BERLIN (Reuters) - Germany took a step towards banning the far-right National Democratic Party (NPD) on Wednesday when politicians formally recommended going ahead with hotly disputed legal proceedings as dozens of right-wing party backers boldly demonstrated outside.
Calls for a ban of the NPD, which critics say is inspired by Hitler’s Nazis, have grown since it emerged last year a neo-Nazi cell had waged a racist killing spree over nearly a decade.
But suppressing a political party is an especially controversial act in Germany, haunted by memories of Nazi and communist regimes which silenced dissent. An attempt to ban the NPD in 2003 collapsed because informants high in the party were used as key witnesses.
The interior ministers of Germany’s 16 states announced their recommendation to pursue a ban, which will involve filing a case with the Constitutional Court in Karlsruhe.
“We believe we’ve got better evidence against the NPD than in 2003,” Interior Minister Hans-Peter Friedrich told a news conference in the Baltic resort of Warnemuende.
“There’s a political risk that we could help revive the fortunes of a party that is already fading,” he said. “Everyone will have to ask: what will the propaganda value of this be for the NPD?”
NPD supporters protested outside the meeting of interior ministers. Earlier NPD chairman Holger Apfel told a separate news conference that he was confident the ban would fail again.
“We’re looking forward to the proceedings,” Apfel said, speaking in front of a banner reading “Out of love for our homeland.” He added: “A party that has not done anything forbidden cannot be banned in a state based on the rule of law.”
Lorenz Caffier, the conservative interior minister of Mecklenburg-Vorpommern who chaired the meeting, said the ministers were confident they had enough evidence the NPD was a danger to Germany’s constitution.
“This shows that democracy in Germany is able to defend itself,” Caffier said. “We can prove that the NPD is an anti-constitutional party.”

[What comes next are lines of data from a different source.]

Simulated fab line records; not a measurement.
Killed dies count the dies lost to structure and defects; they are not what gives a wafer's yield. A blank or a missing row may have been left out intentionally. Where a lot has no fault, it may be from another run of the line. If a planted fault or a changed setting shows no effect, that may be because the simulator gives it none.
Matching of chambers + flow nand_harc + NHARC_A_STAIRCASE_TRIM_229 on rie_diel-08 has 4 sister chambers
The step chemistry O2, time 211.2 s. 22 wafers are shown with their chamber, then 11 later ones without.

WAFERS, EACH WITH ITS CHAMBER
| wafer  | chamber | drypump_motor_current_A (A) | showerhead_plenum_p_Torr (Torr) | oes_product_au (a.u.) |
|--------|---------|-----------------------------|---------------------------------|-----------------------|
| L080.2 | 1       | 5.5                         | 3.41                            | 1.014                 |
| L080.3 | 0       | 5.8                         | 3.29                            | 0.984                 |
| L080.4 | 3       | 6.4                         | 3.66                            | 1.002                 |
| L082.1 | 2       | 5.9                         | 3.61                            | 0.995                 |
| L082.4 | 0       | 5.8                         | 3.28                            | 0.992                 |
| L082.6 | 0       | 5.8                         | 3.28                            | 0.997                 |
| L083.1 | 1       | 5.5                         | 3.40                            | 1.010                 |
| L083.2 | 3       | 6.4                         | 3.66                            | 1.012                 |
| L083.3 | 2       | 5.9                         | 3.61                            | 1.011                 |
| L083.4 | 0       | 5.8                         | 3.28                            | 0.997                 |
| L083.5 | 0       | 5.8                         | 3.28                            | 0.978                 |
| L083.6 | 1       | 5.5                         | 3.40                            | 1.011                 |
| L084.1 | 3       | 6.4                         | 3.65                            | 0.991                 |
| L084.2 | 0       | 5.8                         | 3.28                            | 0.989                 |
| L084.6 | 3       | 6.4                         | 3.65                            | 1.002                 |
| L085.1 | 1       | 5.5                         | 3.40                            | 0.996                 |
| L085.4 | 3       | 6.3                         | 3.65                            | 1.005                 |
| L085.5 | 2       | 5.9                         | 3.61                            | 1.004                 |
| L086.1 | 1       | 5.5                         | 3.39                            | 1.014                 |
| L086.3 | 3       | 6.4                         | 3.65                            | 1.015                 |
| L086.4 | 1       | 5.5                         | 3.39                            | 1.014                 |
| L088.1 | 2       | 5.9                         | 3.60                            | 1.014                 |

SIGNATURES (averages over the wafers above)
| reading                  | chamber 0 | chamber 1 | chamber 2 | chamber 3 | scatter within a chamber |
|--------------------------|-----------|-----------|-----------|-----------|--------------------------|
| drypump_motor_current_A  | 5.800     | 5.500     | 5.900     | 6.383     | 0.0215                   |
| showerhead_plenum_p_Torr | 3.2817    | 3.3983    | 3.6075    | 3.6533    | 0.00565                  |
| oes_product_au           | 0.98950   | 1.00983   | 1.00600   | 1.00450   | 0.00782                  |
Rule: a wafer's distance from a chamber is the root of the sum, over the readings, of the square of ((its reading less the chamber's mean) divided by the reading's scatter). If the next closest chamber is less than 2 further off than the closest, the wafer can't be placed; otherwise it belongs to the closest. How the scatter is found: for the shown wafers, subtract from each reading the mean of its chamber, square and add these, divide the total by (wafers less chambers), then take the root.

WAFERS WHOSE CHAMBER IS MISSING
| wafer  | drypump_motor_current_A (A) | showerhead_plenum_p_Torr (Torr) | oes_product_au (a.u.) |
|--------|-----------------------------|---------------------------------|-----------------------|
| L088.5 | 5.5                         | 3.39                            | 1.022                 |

The opposition Social Democrats (SPD) have pushed for the ban despite reservations from some conservatives, including Chancellor Angela Merkel, who is worried the NPD could be strengthened if a second bid fails. Other opponents argue a ban could push the NPD underground and make it more dangerous.
The leader of Germany’s Jewish community, Dieter Graumann, welcomed the move to ban the NPD, which would disqualify the party from public funding based on their electoral support.
“It’s high time that the unspeakable activities of the NPD be brought to an end. It’s simply unbearable that right-wing extremists get taxpayer money to spread their propaganda.”
Germany’s domestic intelligence service has described the NPD as “racist, anti-Semitic and revisionist” and says it aims to abolish democracy. The party calls the German constitution a “diktat” imposed by victorious Western powers after 1945.
More radical than populist anti-immigrant parties in France, Britain and the Netherlands, the NPD has seats in two state assemblies in eastern Germany and receives around 1 million euros ($1.3 million) per year in taxpayers’ funding.
Believed to have fewer than 10,000 members, it campaigns for full employment, greater national sovereignty in defense and foreign matters and an end to immigration. Critics accuse it of unofficial links to racist and violent groups.
To help the case, German authorities have severed relations with informants in the top levels of the NPD and compiled more than 2,000 pages of evidence to back their case.
Experts say that to ban a party it has to be proven that it has an actively belligerent, aggressive stance and aims to abolish democracy.
The NPD last month filed a case with the court asking it to declare it constitutional, a move widely seen as an attempt to pre-empt any ban. Karlsruhe still has to rule on that.
“Democracy and the rule of law are not one-way streets and the NPD is not unconstitutional but stands firmly with two feet on the Basic Law (constitution),” the NPD says on its website.
The ministers’ recommendation needs approval from state governors, expected on Thursday, before a vote in the Bundesrat upper house, which represents the 16 states, on December 14.
It will then take up to three months for the case to be prepared for sending to Karlsruhe. It is unclear whether the court could rule on the case before elections in September.
Germany’s failure to uncover the Nationalist Socialist Underground (NSU) cell of neo-Nazis who killed foreigners between 2000 and 2007 has sparked accusations that it underestimated the danger from the far right for many years.
The NPD has denied any links with the NSU but experts say informally there is overlap between the political party and social clubs and groups who recruit youngsters to the far-right cause, especially in the impoverished ex-communist East.